Illustration of a city.
Illustration: Sofia Scheutz.

When the energy moves into the city

Page reviewed:  16/01/2026

Cities play a vital role in the climate and energy transition, but at the same time they struggle with insufficient coordination, conflicting goals, and increasing demands for participation. Read the summary of the latest webinar in the Urban Landscapes webinar-series.

Naghmeh Nasiritousi, Senior Lecturer in the Theme of Environmental Change at Linköping University, opened the webinar by emphasizing the decisive role of cities in the climate transition. Despite – or perhaps because of – the fact that cities account for a large share of emissions, they also offer favorable conditions for rapid emission reductions. At the same time, their room for maneuver is constrained by limited mandates, financing challenges, political goal conflicts, national regulatory frameworks, technical bottlenecks, and coordination problems.

Naghmeh Nasiritousi presented the research project Bridging Silos – Can the EU Mission for Climate-Neutral Cities Accelerate Energy Transitions?, which she leads through the Swedish Institute of International Affairs.

The project maps and analyzes 112 selected cities that aim to achieve climate neutrality by 2030. Through case studies in Stockholm and Amsterdam, the project evaluates how measures function in practice. In its first publication, the project conducted a literature review to examine which silos exist in transition processes. The results show that there are many types of silos, linked to levels of governance and forms of collaboration, both internal and external.

The project compares the findings from the literature review with the EU’s ambitions and has developed strategies that cities can use to bridge these silos. These include strengthening coordination, focusing on partnerships, promoting synergies, addressing goal conflicts, and integrating climate measures into all planning processes.

Citizen dialogue has great potential – but risks being overburdened

Martin Westin, researcher in environmental communication at SLU, described how our time is characterized by both increasing polarization in sustainability issues and persistently high levels of institutional trust, creating a paradoxical starting point for dialogue-based processes.

He presented research on climate citizens’ assemblies in Sweden, at both national and municipal levels. The studies show that such assemblies can function as important arenas for constructive dialogue between citizens with differing views. At the same time, a recurring tension is identified between the ambition to create inclusive dialogue and the ambition to use the assemblies to legitimize or accelerate already formulated climate goals. When these purposes are combined, dialogues risk being perceived as exclusionary and thereby losing their function.

As an alternative, Martin Westin proposed a more systematic perspective in which different forms of citizen engagement are viewed as parts of a broader dialogue system. In such a system, formal decision-making processes, participatory forums, civil society, and the media complement one another, rather than placing all democratic expectations on a single dialogue initiative.
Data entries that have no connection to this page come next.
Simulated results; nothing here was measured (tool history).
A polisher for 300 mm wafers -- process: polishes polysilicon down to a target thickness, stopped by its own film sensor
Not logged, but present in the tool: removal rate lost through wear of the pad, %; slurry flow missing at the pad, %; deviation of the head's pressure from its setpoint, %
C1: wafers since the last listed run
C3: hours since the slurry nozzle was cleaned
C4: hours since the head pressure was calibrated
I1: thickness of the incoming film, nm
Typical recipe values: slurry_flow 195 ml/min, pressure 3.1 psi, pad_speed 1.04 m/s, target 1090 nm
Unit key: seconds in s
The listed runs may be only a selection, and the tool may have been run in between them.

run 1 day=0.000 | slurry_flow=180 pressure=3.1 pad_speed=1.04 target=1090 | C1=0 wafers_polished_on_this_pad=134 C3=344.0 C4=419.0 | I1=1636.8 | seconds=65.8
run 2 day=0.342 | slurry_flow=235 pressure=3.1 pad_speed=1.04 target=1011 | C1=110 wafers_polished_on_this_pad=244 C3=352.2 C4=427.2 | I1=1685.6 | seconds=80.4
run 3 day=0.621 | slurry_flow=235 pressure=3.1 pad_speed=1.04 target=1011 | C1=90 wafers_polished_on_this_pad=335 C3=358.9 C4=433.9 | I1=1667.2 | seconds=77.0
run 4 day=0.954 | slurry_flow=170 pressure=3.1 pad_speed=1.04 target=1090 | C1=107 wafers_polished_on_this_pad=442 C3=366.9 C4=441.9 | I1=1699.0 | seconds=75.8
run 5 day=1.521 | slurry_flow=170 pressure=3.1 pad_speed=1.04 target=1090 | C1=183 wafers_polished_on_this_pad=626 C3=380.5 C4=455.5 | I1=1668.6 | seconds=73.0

The energy transition is also a spatial issue

Daniel Urey from the think tank LABLAB emphasized that the energy transition is fundamentally spatial and social. As energy production becomes visible in landscapes and local environments – through wind turbines, power lines, and land development – people’s relationships to both energy and place change, creating new conflicts around acceptance and justice.

Daniel Urey demonstrated how large-scale policy instruments, such as the EU Emissions Trading System, have concrete geographical consequences and how the costs and benefits of the transition are unevenly distributed across regions. LABLAB’s research therefore focuses on identifying where actual spatial conditions for energy transition exist. In a project in Dalarna, landscape analyses are combined with studies of how residents value places, showing that acceptance is often both regional and emotional – not solely local.

A recurring challenge is that energy issues are often handled within planning silos. When connections to landscape, natural values, and local development are lacking, both implementation and dialogue become more difficult.

Panel: implementation in focus – but goal conflicts remain

The panel discussion tied together the threads around a shared understanding that the climate and energy transition is largely slowed by implementation challenges rather than a lack of goals. At the same time, several goal conflicts were highlighted: between coordination and initiative fatigue, between dialogue and speed, and between democratic ideals and practical constraints.

The role of dialogue was discussed in particular. While the panel agreed on its importance, they problematized the notion of dialogue as a universal tool. Questions about where the limits of participation lie, which assumptions should be open to discussion, and who initiates dialogues revealed tensions between legitimacy, effectiveness, and governability.

Overall, the discussion showed that although there is broad consensus on the goal – a rapid and just transition – the pathways toward it involve real conflicts that require both analytical clarity and political trade-offs.